How to Close a Limited Company
A guide to closing a UK limited company, covering the strike-off process, members' voluntary liquidation, tax implications of distributing assets and the steps directors must follow.
Closing a UK private limited company requires following a formal process to ensure all legal, tax and regulatory obligations are met. The two main methods are voluntary strike off and members’ voluntary liquidation (MVL). For a side-by-side comparison of these two routes, see striking off vs liquidation .
Choosing the Right Method
| Factor | Strike Off | Members’ Voluntary Liquidation |
|---|---|---|
| Cost | Low (£33 filing fee) | Higher (liquidator fees, typically £1,500+) |
| Speed | Approximately 3 months | 3 to 12 months |
| Suitable for | Companies with few assets and no debts | Companies with significant assets to distribute |
| Tax treatment of assets | Capital distribution if below £25,000 (or income distribution) | Capital gains tax treatment |
| Creditor protection | Limited formal process | Full creditor notification |
Method 1: Voluntary Strike Off
Voluntary strike off (also called voluntary dissolution) is the simplest and cheapest way to close a company. It is suitable for companies that have:
- Stopped trading or never traded
- No outstanding debts (including to HMRC, employees and suppliers)
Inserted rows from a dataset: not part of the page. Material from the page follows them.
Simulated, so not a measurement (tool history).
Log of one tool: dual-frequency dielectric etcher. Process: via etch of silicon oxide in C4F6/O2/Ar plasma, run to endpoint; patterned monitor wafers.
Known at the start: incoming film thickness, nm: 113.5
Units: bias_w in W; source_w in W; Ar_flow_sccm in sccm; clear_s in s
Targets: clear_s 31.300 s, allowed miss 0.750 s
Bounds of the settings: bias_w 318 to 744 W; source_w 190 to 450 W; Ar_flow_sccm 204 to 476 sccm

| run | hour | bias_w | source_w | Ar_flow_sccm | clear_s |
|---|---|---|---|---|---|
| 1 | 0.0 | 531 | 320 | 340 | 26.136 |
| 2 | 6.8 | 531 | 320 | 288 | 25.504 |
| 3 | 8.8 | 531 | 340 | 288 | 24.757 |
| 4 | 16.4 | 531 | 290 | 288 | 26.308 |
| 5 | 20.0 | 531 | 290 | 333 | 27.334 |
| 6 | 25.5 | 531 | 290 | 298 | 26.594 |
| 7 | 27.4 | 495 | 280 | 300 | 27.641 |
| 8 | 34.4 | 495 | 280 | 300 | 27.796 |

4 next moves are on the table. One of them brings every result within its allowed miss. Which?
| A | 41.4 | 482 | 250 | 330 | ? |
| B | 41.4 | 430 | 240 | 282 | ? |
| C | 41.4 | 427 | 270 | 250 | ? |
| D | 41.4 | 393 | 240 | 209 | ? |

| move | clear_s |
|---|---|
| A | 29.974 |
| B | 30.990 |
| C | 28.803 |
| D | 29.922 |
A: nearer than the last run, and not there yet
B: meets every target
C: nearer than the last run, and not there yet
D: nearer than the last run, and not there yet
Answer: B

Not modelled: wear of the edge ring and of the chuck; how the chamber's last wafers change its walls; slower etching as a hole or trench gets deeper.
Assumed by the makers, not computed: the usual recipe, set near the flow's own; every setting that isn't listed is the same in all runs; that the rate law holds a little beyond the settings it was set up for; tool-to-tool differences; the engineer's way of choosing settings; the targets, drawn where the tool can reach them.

- No pending legal proceedings
- Minimal assets to distribute
Steps to Strike Off
- Settle all debts — pay all creditors, including HMRC for any outstanding corporation tax , PAYE and VAT
- Close the company’s bank account after distributing remaining funds
- File final accounts and tax returns with HMRC and Companies House
- Deregister for VAT (if applicable)
- Close the PAYE scheme with HMRC (if the company had employees)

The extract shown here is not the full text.